Abstract:
Feature selection and classification are widely used in machine learning to handle the immense
amount of data. In many datasets, conditional attributes and decision classes are preferenceordered and to perform feature selection on these types of datasets, an extension of rough set theory
(RST) is used which is known as a dominance-based rough set approach (DRSA). A dominancebased rough set approach follows a dominance principle which states that objects relating to a
certain decision class must follow the preference order and this preference order states that an
object having higher values of conditional attributes must have higher decision class. The
dependency measure of a dataset is used in DRSA to calculate the suitable reducts of a dataset.
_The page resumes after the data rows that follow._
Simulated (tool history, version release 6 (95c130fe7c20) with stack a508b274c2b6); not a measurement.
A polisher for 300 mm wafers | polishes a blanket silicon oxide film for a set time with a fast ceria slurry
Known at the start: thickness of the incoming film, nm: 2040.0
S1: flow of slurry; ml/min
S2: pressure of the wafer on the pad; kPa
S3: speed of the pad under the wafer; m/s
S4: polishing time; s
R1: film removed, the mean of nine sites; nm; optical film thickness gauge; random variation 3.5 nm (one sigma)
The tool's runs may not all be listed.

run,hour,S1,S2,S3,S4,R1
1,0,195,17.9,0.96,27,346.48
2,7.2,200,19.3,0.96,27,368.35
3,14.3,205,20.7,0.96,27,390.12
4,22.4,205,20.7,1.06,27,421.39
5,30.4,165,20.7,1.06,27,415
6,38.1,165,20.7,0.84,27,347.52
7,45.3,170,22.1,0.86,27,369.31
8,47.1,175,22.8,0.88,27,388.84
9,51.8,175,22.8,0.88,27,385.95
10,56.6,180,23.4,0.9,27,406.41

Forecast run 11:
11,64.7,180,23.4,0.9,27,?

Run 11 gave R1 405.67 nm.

The conventional DRSA uses lower and upper approximations to calculate the dependency of the
dataset. The shortcomings of this conventional method of dependency calculation are high
complexity and huge utilization of computational resources. This paper proposes a novel
methodology named as “Incremental Dominance-based Dependency Calculation” (IDDC) to
mitigate the aforementioned problems regarding the conventional approach of dependency
calculation. The proposed methodology uses an incremental approach to find the dependency of
datasets by scanning the data records one-by-one and comparing each record with every other
record in the dataset. For comparison of records, IDDC uses a set of proposed dominance-based
dependency classes. To justify the proposed approach, both IDDC and conventional approaches
are compared using various datasets from the UCI dataset repository. Results have shown that the
proposed approach outperforms the conventional approach by depicting on average 46% and 98%
decrease in execution time and required runtime memory, respectively.
Keywords: Dominance-Based rough set approach (DRSA), Incremental Dominance-based
dependency calculation Method (IDDC), Dependency classes, Rough set theory (RST), Lower
Approximations, Upper Approximations, Reducts, Fast Reduct Generating Algorithm (FRGA),
UCI repository.